Government plans for wider internet surveillance revealed in leaked documents
In a follow-up to the controversial Investigatory Powers Act, the government is currently privately consulting on more far-reaching surveillance powers, according to leaked documents from a private consultation.
The leaked document, which was shared with the Technical Advisory Board – a panel made up of representatives from O2, BT, Vodafone, Virgin Media, BSkyB and Cable & Wireless – includes the need for messaging applications to include backdoors in their encryption, and the ability for real-time monitoring of citizens.
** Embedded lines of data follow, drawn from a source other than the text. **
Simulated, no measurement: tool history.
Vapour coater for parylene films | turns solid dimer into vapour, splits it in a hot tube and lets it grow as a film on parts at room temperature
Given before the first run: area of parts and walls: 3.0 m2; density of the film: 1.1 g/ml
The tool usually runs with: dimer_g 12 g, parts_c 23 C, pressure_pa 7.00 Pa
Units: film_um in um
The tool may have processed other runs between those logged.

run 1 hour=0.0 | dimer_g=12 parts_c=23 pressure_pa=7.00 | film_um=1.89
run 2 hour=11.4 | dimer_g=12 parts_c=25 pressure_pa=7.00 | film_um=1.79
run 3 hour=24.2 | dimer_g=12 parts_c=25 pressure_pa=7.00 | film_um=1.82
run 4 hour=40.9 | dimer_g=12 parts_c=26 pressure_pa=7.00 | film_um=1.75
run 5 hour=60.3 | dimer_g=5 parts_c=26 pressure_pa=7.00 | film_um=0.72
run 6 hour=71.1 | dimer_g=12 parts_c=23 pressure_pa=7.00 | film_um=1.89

The idea of a backdoor to encryption has been brought up before and is routinely dismissed as dangerous by technology companies. In short, governments want to be able to access dangerous people’s communications in order to get a headstart on terrorist acts, while tech companies rightly point out that if you break encryption for one person, you break it for everybody. There is no such thing as a backdoor that only goodies can use: hackers and criminals benefit from broken encryption.
There’s also the issue that the UK government can’t enforce its own regulations on companies that are based outside of Britain. That means that the likes of WhatsApp, iMessage, Facebook Messenger, Signal, Telegram and, well, pretty much any messaging app you can think of wouldn’t have to comply with the new laws. Though of course, the UK could always push to ban them outright – an idea that’s been bandied before, albeit by a different prime minister.
Another part of the leaked document discusses the need for telecommunications operators to provide “communications and secondary data in near real time”. The document suggests that operators will need to provide communications data on “up to one in 10,000” of the people on each company’s books. That, as The Register points out, is the surveillance of up to 6,500 people at a time. For this surveillance to be actioned, the approval of a senior police official or the secretary of state will be required – and the process will be overseen by a judge appointed by the prime minister.
All of these steps certainly sound draconian and will alarm privacy campaigners – especially as there appears to be no plan for a public consultation on the measures. The fact that the document has leaked suggests some dissatisfaction somewhere along the line.
The private consultation is open until 19 May, though, of course, the general election on 8 June could put a spanner in the plan’s works, depending on the makeup of our new-look parliament. But with all polls pointing to a larger Conservative majority than we have now, it appears unlikely. “This lays bare the extreme mass surveillance this Conservative government is planning after the election,” Liberal Democrat president Sal Brinton told The Register.
“It is a full frontal assault on civil liberties and people’s privacy. The security services need to be able to keep people safe. But these disproportionate powers are straight out of an Orwellian nightmare and have no place in a democratic society.”